Muon demonstration of time dilation Looking at the second paragraph of page 120 here. Is the half life given measured in the rest frame of the muon? Then the calculation shows that the time to reach sea level from the muon's perspective is less than its half life measured in its rest frame. This explains why so many reach sea level. 
But, could we have drawn the same conclusion by instead working out the half life of the muon in our frame? Then $\tau$ would be multiplied by a factor of $\gamma=10$ in our frame to give a value more than $t=7\times10^{-6}$, equally explaining why so many reach sea level.
Am I right in thinking it would be clearer if $\tau$ was labelled $\tau'$ in the text instead, since my understanding is that it's the half life measured in the muon's frame?
 A: Note thanks to dmckee: What the text calls half-life should really be mean lifetime.
Mean lifetimes are always given in the particle's rest frame, because what other frame would you use? If I tell you the lifetime I measured in my frame but I don't tell you the relative motion between the particle and my lab, the information is useless. And since $\tau$ is the symbol most commonly used for mean lifetime, it's standard notation to say that the muon's lifetime is $\tau = 2\times 10^{-6}\,\text{s}$.
Of course we could have used any other frame. As dmckee pointed out in the comments, we can measure the fraction of muons that make it to the ground (though we need to know how many muons were produced in the atmosphere) to obtain the lifetime in our frame and then multiply by the time dilation factor (assuming we know the muons' speed) to find the lifetime in the muons' rest frame, which is the number you will find in tables everywhere. In practice this is probably not a very good way to measure lifetimes; I imagine we can't really know the number of muons produced in the upper atmosphere very well.
The primes are a bit of a problem, and I think the author should have used primes for the ground frame, and no primes for the muon's frame. The reason is that if the muon frame is the primed one (as it is in the text), we might be tempted, as you say, to call its lifetime $\tau'$, and the lifetime as measured in our frame $\tau$. But this would be quite confusing to a reader who was just skimming the text looking for the lifetime. They would probably look for something called $\tau$, when the actual lifetime was in fact $\tau'$. 
A: The text you've linked is indeed misleading but correct. There are two ways to solve this problem and they both give the same answer:


*

*Time dilation. This says that the lifetime of the particle in its rest frame is a "proper time" $\tau'$, which gets dilated for us as $\tau = \gamma ~ \tau'.$ The number of lifetimes that the particle actually experiences while going through the atmosphere is therefore $t / \tau = t / (\gamma \tau'),$ and we expect $e^{-t/\tau}$ of the particles to persist after we observe that time $t$.

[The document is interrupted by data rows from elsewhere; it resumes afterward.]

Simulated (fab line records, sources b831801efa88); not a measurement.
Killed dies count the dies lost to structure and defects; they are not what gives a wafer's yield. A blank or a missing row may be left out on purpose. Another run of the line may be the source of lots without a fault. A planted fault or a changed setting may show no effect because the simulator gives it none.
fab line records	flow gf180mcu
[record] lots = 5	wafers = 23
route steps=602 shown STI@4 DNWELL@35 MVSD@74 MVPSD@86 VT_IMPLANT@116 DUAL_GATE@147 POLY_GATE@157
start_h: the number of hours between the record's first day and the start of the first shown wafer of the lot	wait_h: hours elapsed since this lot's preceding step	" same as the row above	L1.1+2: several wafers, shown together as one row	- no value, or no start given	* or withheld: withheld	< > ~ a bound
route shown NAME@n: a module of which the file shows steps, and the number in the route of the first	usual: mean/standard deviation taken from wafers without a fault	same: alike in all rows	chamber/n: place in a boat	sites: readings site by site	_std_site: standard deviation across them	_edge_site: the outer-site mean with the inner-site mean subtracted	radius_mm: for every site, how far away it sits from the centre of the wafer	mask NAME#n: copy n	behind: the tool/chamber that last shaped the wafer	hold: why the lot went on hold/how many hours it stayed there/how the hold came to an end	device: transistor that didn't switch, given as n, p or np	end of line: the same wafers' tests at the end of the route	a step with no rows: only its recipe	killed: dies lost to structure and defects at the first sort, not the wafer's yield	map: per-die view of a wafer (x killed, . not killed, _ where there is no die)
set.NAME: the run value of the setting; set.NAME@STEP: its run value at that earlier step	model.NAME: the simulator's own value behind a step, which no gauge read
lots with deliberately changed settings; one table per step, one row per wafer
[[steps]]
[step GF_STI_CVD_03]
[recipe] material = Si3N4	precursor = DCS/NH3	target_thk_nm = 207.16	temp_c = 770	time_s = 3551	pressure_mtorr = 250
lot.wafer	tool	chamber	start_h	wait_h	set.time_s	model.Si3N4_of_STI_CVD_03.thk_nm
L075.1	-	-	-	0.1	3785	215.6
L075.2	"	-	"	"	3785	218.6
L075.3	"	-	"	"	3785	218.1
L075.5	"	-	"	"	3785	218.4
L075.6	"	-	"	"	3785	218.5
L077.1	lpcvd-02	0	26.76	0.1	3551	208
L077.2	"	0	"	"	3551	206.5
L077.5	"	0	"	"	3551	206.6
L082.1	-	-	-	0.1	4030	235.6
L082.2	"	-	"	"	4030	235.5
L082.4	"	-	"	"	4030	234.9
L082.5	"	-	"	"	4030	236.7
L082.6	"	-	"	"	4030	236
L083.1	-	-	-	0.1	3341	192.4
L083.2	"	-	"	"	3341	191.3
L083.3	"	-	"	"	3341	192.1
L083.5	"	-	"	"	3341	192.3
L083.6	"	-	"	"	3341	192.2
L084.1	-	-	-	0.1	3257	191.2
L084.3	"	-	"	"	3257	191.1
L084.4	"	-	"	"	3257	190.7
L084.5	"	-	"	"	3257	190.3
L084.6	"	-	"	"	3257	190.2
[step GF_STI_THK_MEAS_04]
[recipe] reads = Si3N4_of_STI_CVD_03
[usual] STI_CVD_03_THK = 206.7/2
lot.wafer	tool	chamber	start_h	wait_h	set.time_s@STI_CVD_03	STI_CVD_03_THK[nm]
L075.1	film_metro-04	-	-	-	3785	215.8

*Length contraction. This says that the lifetime of the particle in its rest frame is a "proper time" $\tau'$, and our time $t$ should instead be turned into a distance $L = t~v$ in our frame of reference. The particle does not see this distance directly but actually sees the length-contracted distance $L/\gamma$ which it traverses in a time $t' = (L / \gamma) / v$ (since in relativity if A is moving with speed $v$ away from B in B's coordinates, then also B is moving with speed $v$ away from A in A's coordinates). The number-of-lifetimes is therefore $t' / \tau' = (t v) / (\gamma v \tau') = t / (\gamma \tau').$
The work that you're looking at is doing analysis (2) but phrasing it as a time dilation problem. This is possible due to the equivalence above, but it will build up a false intuition, because it's not clear to the student why you are dividing $t$ by $\gamma$ rather than multiplying it: relativity of course says that the ground-frame is moving at speed $v$ relative to the particle, why don't we dilate the time even more? 
This in turn builds up a false intuition that the ground frame is special, and that relativity is complicated. It is actually very simple: you multiply proper times (source and detector in the same place in the reference frame) by $\gamma$; anything else requires factoring in the effect of the relativity of simultaneity to truly extract the time taken.
A: 
Looking at the second paragraph of page 120 [...]
[Muons] decay [...] with a half-life $\tau \approx 2 \times 10^{-6}~\text{s}$. Muons are created when cosmic rays hit the atmosphere, and subsequently rain down on Earth. Yet to make it down to sea level, it takes about $t \approx 7 \times 10^{-6}~\text{s}$ [...] the muons are travelling at a speed $v \approx 0.99~\text{c}$, giving $\gamma~\approx~10$. From the muon's perspective, the journey only takes $t' = t / \gamma \approx 7 \times 10^{-6}~\text{s}$
Is the half-life given [...]

The value $2 \times 10^{-6}~\text{s}$ is actually both fairly close to the known mean life duration (or for short: the "mean life") of muons, which has been measured as $\tau \approx 2.197 \times 10^{-6}~\text{s}$,
and also fairly close to the corresponding half-life $\approx~\text{Ln}[~2~] \times 2.197 \times 10^{-6}~\text{s} \approx 1.523 \times~10^{-6}~\text{s}$.

measured in the rest frame of the muon?

The mean life duration (and correspondingly the half-life) is of course a mean values of a sample of many individual life duration values of individual muons; in recent practice a sample of billions of individual values; cmp http://muon.npl.washington.edu/exp/MuLan/TalksAndPresentations/MuLan2004_PRL_Submit.pdf
In order to meaningfully compare these individual values, and put them in relation to each other (such as to determine their mean value) it is not required that all these individual muons had been members of one common rest frame. (Although, of course the comparison is simplified if they are, in practice, at least approximately.)
Indeed, in order to compare the life duration of any one muon to the duration of $1~\text{second}$ (or to the duration of some particular number of oscillation periods of certain ceasium atoms), or in order to compare the individual life duration values of any two muons to each other, it is not even necessary that any one muon had been a member of a rest frame. Surely muons circlating in a storage ring can be individually attributed a life duration value, too.
What can be said is that the life duration value of an individual muon is attributed specificly to this muon, as its duration from having indicated its production until having indicated its decay; it characterizes this muon properly.

Am I right in thinking it would be clearer if $\tau$ was labelled $\tau'$ in the text instead

If the prime ($'$) is supposed to denote quantities which are properly attributed to the muon (rather than, say, to constituent of the atmosphere, or to constituent of the Earth's surface) then: yes.